Solution: Learned the trick from one customer. Here is it.

  1. Create a MySql MyIsam table
  2. Insert ordered data into it
  3. Just "select * from the_table" during indexing.

For example, if you have a table A with a timestamp column "TS", before indexing, you can


Then simply use this as Main Query

select * from A

This table A should be a MyIsam one, which means that it does not supports mysql foreign keys, but it is very fast to build.

Subsequent Queries

If you have some one-many associations, you can use Subsequent Queries.

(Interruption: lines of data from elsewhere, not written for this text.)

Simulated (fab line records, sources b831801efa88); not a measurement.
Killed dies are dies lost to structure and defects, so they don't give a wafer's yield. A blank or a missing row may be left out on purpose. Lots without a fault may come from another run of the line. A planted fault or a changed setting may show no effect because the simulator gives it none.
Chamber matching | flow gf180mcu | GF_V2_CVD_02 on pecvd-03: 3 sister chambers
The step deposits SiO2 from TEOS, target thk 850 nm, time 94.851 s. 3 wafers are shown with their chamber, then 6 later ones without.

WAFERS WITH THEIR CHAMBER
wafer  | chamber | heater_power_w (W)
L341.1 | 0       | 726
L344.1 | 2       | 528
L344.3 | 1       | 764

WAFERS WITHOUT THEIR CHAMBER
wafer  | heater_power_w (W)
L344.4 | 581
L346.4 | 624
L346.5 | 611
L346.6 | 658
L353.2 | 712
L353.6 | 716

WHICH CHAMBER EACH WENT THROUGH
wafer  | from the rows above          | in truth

In the above example, if one article has many comments, you can get the comments in Subsequent Queries:

 select comment, comment_date
 from comments
 where article_id = ?
 order by 2 asc

And choose the parameter to be article_id from the main query.

Vertically Concatenation

And usually you need to save all comments related to the article, it will be considered as one big document. To do so, make sure you select checkbox for Concatenate, so that comments in all rows are combined together.

Cache List of Values

If you have a list of values to retrieve, you don't need to do complicated joins or outter joins. In the example above, to select the category name, you can use sql:

 select category_name
 from categories
 where category_id = ?

And choose the parameter to be category_id from the main query.

Make sure the checkbox for Cache is selected.

Batch Subsequent Queries (since 2.0beta)

The performance problem to solve

When not batching subsequent queries, suppose there are 1 Main Query and 1 Subsequent Query, to create the index from scratch, the total number of jdbc select execution would be 1+N, where N is total number of documents.

The solution

To resolve this, we need to batch subsequent queries. Suppose each batch size is b, the total number of jdbc calls would be 1+N/b. For example, if there are 1 million records, and batch size b is 200, the number of saved jdbc calls is 1+1000000/200=5001, saving 1000000*(1-1/200)= 995000 jdbc calls.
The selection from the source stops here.